Assembly line fetchers

From Apibot
Jump to: navigation, search

Many feeders do not supply all characteristics of a data object. For example, the Allpages list feeder supplies only a small part of the full page info, not including even the page text. For some tasks this is not enough.

Here comes a group of line objects called fetchers. They retrieve more info about a specific object. For example, the Fetcher_Page_Title object will retrieve the page properties, typically including the page text, by the page title. Thus you will be able to make changes in this text, probably with a Worker_EditPage object, and then to submit it to the wiki.

All fetchers files are situated in subdirectories of the directory interfaces/line/fetchers.

All of them have the public property $backup_data_key. If set to a name, the default data block of the processed signals will not be overwritten by the fetched data, but will be preserved under the name set as string to this property.

Wiki fetchers

Situated in the wiki subdirectory in the fetchers directory.

Fetcher_Wiki_Block

Implemented in the file block.php. Fetches an user / IP / IP diapazone block (identified by block ID).

Has the following public properties:

Fetcher_Wiki_Filename

Implemented in the file filename.php. Fetches a File dataobject (identified by file dataobject or array, filename or file page title).

Supports all public properties described in the MediaWiki docs for the imageinfo page property, that the wiki you fetch from supports. (Same for the possible values for the $prop property.)

In addition, supports the following public properties:

  • $fetch_body - if set to true, will fetch also the file body. Default: false.
  • $body_file - if set, will not set the file body (if fetched) as a File dataobject property, but will write it into a file with this pathname, and will set the File dataobject property $body_link to the file pathname. (Since this file will be expected to be temporary, given that new ones will keep coming, the File dataobject property $body_link_is_tempfile will also be set to true.)

Fetcher_Wiki_Filename_Body

Implemented in the file filename_body.php. Similar to the previous, but fetches only the file body. Has only one public property:

  • $body_file - like the same property in the previous fetcher.

Fetcher_Wiki_Page

Implemented in the file page.php. Fetches a Page dataobject by a title, pageid or revid (of a revision belonging to this page), in that order, supplied by the data element currently in the signal.

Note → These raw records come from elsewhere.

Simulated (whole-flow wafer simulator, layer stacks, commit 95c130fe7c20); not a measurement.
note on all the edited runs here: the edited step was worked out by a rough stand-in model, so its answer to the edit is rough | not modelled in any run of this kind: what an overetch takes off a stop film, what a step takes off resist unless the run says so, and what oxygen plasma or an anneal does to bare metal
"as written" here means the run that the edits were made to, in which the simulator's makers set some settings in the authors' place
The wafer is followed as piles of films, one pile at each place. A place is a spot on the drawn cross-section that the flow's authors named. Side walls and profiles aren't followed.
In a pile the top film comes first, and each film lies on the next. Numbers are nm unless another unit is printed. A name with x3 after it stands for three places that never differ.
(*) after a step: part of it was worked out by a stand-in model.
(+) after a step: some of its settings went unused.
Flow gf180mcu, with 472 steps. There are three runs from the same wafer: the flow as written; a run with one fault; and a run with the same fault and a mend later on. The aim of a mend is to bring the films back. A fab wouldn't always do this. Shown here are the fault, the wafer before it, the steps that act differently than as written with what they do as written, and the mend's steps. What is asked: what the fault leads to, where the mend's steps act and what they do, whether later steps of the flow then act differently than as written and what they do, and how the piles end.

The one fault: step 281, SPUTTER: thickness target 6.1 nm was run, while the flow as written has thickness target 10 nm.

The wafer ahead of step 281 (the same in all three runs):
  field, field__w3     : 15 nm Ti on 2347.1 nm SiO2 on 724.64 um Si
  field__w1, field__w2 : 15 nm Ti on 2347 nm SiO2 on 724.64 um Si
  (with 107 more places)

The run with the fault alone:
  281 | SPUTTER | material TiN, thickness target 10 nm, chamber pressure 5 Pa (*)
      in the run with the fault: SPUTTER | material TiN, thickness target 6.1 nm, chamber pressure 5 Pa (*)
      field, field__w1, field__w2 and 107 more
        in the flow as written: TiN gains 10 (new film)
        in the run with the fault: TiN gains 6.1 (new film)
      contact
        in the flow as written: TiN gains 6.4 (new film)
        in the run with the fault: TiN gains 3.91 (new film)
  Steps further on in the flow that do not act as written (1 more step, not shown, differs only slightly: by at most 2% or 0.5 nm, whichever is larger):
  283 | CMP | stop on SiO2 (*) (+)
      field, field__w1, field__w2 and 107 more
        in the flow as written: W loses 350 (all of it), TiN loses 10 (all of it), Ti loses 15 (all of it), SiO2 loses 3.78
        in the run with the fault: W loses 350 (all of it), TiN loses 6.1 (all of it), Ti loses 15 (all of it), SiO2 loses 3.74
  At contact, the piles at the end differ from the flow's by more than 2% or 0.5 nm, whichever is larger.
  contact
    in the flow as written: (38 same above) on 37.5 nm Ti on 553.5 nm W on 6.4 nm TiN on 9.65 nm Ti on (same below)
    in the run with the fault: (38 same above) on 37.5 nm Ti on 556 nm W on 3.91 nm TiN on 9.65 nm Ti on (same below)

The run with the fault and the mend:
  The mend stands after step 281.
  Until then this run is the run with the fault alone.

Has the following public properties:

  • $create_missing_pages - if false (default), will fail on attempting to fetch a non-existing page; if true, will create an empty page dataobject for it.

Fetcher_Wiki_Pageid

Implemented in the file pageid.php. Fetches a Page dataobject by a pageid, supplied by the data element currently in the signal.

Has the same public properties as Fetcher_Wiki_Page.

Fetcher_Wiki_Revid

Implemented in the file revid.php. Fetches a Page dataobject by a revid (of a revision belonging to this page), supplied by the data element currently in the signal.

Has the same public properties as Fetcher_Wiki_Page.

Fetcher_Wiki_Title

Implemented in the file title.php. Fetches a Page dataobject by a title, supplied by the data element currently in the signal.

Has the same public properties as Fetcher_Wiki_Page.

Fetcher_Wiki_User

Implemented in the file user.php. Fetches a Page dataobject by an username, supplied by the data element currently in the signal.

Has the following public properties:

Batch fetchers

These fetch not a single wiki pageset elements (page, file etc), but entire batches. Thus their usage improves the speed of the bot and decreases the traffic between it and the wiki (more if compression is used - for certain tasks the speed improvement might be in tens of times).

A batch fetcher will typically store the data elements that arrive to it, until a certain count is reached. When this happens or the feed ends, the entire batch of pages is fetched at once. Then, the fetched elements are sent one by one, as if they have never been grouped.

All batch fetchers has the following public properties:

  • $properties - the page properties to fetch, as per MediaWiki API requirements
  • $batch_size - the count that must be reached. If left unset, the max count for a pageset request will be used.

Fetcher_Wiki_Batch_Titles

Implemented in the file batch_titles.php. Fetches pages by titles.

Fetcher_Wiki_Batch_Files

Implemented in the file batch_files.php. Fetches pages with image / file properties, and possibly file body, by titles or file names.

In addition to the public properties for all batch fetchers, has also the same properties as Fetcher_Wiki_Filename.

Misc fetchers

Situated in the misc subdirectory in the fetchers directory.

Fetcher_HTTP

Implemented in the file http.php. Fetches any data string returned by a HTTP request. Fails if the info is not fetched.

Has the following public properties:

  • $uri - the URI to fetch the data from.
  • $vars - an array with HTTP parameters (paramnames as keys, paramvalues as values).
  • $files - an array with HTTP files parameters (paramnames as keys, paramvalues as values).
  • $mustbeposted - true - use POST method, false - use GET method if possible.
  • $content_type - if set, use this string as a content type for the data fetched; if not set, check the "Content-Type" HTTP header of the data received.
  • $stop_on_fail - true - stop processing this signal if data is not fetched, false - don't stop

Autofetchers

You will also find in interfaces/line/fetchers/_auto a group of tools called autofetchers. These are NOT line objects, may not be strung in an assembly line and for this reason are not described here.

Instead, they are used internally by some line objects (mostly workers) to automatically fetch needed data that is not present in the data element passed. Typically they work by creating internally on need an encapsulated (not added to the line) fetcher object, and using it to fetch the data required. You might be interested in them if writing your own line objects (mostly workers).